Debby Fisher, a speedskating instructor from Calgary, led a three-day development camp in the village from Jan. 11 to 13.

Fisher, who has taught in the village three times before, uses a teaching method called decision training.

In the past, sports coaching involved coaches telling athletes to do a series of things in order to achieve the desired results, such as proper speedskating technique.

There has been a shift in sports towards more discovery-based coaching, said Fisher.

With decision training athletes are given choices and have to figure out which way works best.

Athletes do better through discovery because they understand why they are doing things instead of just doing them because a coach said so, said Fisher.

On the ice, Fisher puts this into practice by asking skaters questions about techniques she is teaching them.

While emphasizing the need to stay low to the ice, Fisher asked the younger skaters if they would skate faster if they stood up and caught wind like a parachute or stayed low like a race car.

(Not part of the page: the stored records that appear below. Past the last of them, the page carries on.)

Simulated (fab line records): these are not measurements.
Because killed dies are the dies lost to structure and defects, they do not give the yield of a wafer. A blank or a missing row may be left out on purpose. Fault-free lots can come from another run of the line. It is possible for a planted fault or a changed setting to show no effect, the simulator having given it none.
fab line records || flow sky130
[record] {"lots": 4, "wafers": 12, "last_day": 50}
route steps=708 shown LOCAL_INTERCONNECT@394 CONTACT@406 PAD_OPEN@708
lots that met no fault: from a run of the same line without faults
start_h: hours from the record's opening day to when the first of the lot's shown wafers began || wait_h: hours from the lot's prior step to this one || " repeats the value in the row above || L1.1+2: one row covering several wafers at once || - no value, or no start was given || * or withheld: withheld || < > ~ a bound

You relate the skills to things they already know, said Fisher even though there are more complicated physics principles.

Over the course of the weekend, Fisher used games and drills to focus on skills the young speedskaters need to skate better.

She also touched on tricks and skills they need to race more effectively such as learning to pass people, do crossovers and how to skate the track.

The older skaters worked on similar skills, but at a more advanced level.

During the camps, Fisher said she can quickly see improvements.

"They were skating better just in the one practice," she said.

Lia Fabre-Dimsdale was one of Fisher's more advanced pupils during the camp. Fabre-Dimsdale said Fisher was teaching how to make bigger strides.

"She said it's going to help me a lot," Fabre-Dimsdale said.

The 12-year-old athlete said the camp was helping her work towards a goal of competing at the Canada West Short Track Championships in Canmore in March.

Coaches join in

In addition to working with the skaters, Fisher also worked with the Fort Simpson Speed Skating Club coaches. You want to be a resource for them so they can make speed skating more fun while teaching technical skills after the camp is over, she said.

Val Gendron, the club's primary coach, said she always collects ideas from other coaches.

The principles of skating are the same, but different coaches have different ways of teaching of them and athletes respond to some of those methods better than others, she said.

The skaters benefit from the development camp because the training is so concentrated over the course of three days, said Gendron.

The camp ended on Sunday with a mini-meet where the athletes were able to put their new skills to use and establish a skating time.